Yes the room is the second most important A/V component (after speakers).  Congrats on coming to this realization.  But what issue/probalem are you trying to solve?  Most room related sonic issues are bass related.

Suggest reading Floyd Toole's "Sound Reproduction" 3rd edition the consummate audiophile guide to learn how speakers/subs behave in-room.  It the book Toole points out that virtually every room has bass peaks/dips (up to 30 dB! which we acclimate to but is still "wrong") and his solution is to use carefully distributed subs (3 or 4) around the room.  With your setup all the bass is generated from the end of the room you'll get huge peaks and dips.  The analogy he gives is moving your hand slowly back and forth in a shallow bathtub of water and watching the waves hit the end, then bounce back until they hit the next wave where they'll either double up, cancel, or otherwise interfere with each other. 

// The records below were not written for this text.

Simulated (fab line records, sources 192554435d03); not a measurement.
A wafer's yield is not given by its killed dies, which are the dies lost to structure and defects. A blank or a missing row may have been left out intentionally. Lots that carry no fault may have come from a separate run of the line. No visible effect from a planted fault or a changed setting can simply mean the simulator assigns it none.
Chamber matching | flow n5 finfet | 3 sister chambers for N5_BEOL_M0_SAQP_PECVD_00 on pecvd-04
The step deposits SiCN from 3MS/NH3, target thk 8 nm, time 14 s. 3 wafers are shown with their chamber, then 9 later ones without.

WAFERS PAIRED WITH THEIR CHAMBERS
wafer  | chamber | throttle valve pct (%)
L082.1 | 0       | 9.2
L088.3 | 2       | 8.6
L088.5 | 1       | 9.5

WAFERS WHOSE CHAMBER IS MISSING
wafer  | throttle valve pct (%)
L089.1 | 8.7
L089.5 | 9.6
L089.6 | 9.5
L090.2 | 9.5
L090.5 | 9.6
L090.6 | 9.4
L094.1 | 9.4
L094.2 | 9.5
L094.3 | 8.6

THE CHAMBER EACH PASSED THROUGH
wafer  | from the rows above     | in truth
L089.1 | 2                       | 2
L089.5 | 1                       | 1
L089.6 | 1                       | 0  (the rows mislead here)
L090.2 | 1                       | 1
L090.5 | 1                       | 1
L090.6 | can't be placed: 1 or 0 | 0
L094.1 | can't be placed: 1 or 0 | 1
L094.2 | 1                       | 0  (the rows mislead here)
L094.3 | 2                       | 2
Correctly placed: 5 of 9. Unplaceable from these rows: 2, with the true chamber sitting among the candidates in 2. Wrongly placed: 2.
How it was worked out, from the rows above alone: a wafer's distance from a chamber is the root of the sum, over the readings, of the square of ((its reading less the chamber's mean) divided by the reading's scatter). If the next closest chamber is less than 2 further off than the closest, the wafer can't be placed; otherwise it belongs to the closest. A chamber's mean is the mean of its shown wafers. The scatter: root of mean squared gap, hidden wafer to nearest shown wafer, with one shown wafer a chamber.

So recommend reading his book first, then measure the room via Room Eq Wizard (REW) or Dirac with a calibrated USB microphone.  You'll probably find peaks/dips at 73 and 98 Hz based on your primary room dimensions.  Diffusion can't help (those nasty laws of physics limit the effect based on the depth of the panel and the size of sound waves down to roughly 1100 Hz).  So move/add subs, then add absorption treatments.  I have (10) GIK 244 panels, (6) are full range and (4) are limited (bass) range.  Frankly they're much more effective in other rooms than my near ideal room (8ft x 13ft x 21ft) with (3) subs.  The limited range panels are straddle the front corners with the others at first wall reflection points. 

Finally tweak with REW/Dirac but realize that physical issues are best dealt with via physical means.  Using room correction software is analogous to the room being like a balloon.  Squeezing it to get the right response at one location will cause it to bloat out everywhere else.  And be sure to avoid trying to boost narrow dips as they can't be heard anyway and the boost (say 20 dB) requires 100 times the wattage (those nasty laws of physics again) which can easily cause your amp to clip and damage your speakers/subs.


Re: First Venture into Room Treatments...
« Reply #2 on: 19 Apr 2020, 03:18 pm »
Good pics!  That's a nice space for adding acoustical treatments--Simple box-shaped room.  Easy access to the corners.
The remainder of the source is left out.